“Transaction has been aborted” occurred because of dfrat ts

Mrliu8023 · February 28, 2024, 11:18am

Report a Dgraph Client Bug

Transactions has been anborted after dgraph is started for a period of time.

Some there info:
I add some info to source code. And found the reason is:

What are the possible reasons for this problem? Is there any way to solve this problem?

What Dgraph client (and version) are you using?

(put “x” in the box to select)

Dgo
PyDgraph
Dgraph4J
Dgraph-js
Dgraph-js-http
Dgraph.NET

Version:
V230

What version of Dgraph are you using?

v23.1.0

Have you tried reproducing the issue with the latest release?

What is the hardware spec (RAM, OS)?

Steps to reproduce the issue (command/config used to run Dgraph).

Expected behaviour and actual result.

Damon · February 28, 2024, 7:12pm

Typically this message from a client means that concurrent modifications were made, so one of them was aborted. There are a couple ways to address this:

First, be aware that an abort error is retry-able and the intent is for the client to re-submit or not based on business requirements (e.g. retry if it is ok to write the data even though involved data changed on the server during the update).

Second, if this is happening a lot, review your code to see if the same values on the same entities (values or edges) are being updated by multiple concurrent threads. The aborts will be more frequent if the server is overloaded or slow, or transactions are very large, because those situations extend the time when transactions overlap and one may be rejected. So also monitor the server for CPU or IO overload and transaction durations.

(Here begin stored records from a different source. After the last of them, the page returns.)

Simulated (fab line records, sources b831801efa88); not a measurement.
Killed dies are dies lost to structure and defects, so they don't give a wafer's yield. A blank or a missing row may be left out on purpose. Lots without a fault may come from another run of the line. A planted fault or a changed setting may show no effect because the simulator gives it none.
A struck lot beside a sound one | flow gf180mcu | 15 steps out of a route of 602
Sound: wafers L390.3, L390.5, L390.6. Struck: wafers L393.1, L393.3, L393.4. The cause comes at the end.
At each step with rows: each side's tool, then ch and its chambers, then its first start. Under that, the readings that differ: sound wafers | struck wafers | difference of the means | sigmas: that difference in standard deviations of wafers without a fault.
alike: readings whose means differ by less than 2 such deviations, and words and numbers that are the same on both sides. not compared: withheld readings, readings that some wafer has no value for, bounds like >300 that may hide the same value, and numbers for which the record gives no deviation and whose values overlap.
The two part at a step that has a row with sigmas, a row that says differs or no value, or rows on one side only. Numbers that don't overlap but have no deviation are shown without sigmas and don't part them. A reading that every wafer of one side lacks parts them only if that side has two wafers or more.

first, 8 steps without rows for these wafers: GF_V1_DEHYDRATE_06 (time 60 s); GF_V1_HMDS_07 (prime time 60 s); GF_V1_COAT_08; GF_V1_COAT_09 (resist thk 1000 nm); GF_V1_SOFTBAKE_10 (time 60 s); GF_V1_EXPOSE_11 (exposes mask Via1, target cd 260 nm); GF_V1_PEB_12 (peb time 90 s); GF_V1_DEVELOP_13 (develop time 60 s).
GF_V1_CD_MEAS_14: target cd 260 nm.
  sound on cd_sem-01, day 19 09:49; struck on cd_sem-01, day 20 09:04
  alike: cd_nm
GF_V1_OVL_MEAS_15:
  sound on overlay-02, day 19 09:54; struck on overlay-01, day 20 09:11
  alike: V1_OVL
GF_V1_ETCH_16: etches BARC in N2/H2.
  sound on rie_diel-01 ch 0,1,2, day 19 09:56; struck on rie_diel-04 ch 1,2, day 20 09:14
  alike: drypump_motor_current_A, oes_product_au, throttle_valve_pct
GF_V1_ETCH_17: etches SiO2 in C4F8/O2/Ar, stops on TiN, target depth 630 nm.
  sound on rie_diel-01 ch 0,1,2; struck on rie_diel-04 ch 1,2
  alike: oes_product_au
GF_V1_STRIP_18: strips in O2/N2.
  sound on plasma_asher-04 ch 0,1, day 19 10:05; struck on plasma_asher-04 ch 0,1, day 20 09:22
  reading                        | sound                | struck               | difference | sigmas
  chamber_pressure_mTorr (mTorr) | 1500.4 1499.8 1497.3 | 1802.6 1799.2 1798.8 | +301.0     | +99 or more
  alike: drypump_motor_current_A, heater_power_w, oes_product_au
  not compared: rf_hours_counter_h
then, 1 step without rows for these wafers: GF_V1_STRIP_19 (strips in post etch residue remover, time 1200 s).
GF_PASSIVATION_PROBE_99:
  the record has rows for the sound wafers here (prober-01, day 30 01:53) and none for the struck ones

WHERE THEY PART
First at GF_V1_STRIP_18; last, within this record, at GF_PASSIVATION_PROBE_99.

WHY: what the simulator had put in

Mrliu8023 · February 29, 2024, 3:41am

There should be no conflict with the increment command. This situation seems to occur after doing a lot of “Alter” schema operations.

Damon · February 29, 2024, 1:29pm

I am not deeply familiar with the processes that occur after an alter command, but particularly if you changed indexes there will be a period of updates to indexes. If your incoming transactional requests conflict with those updates, that might (unsure) cause a transaction conflict where the same index structure is updated both by the reindex process and by your transaction (e.g. increment), resulting in a conflict and an abort.

I would start by correlating the abort timestamps with Dgraph logs which may show relevant updates that take place in the background after an alter command. Is there substantial overlap with some process? Do the logs tell you which activity and predicate or index is involved?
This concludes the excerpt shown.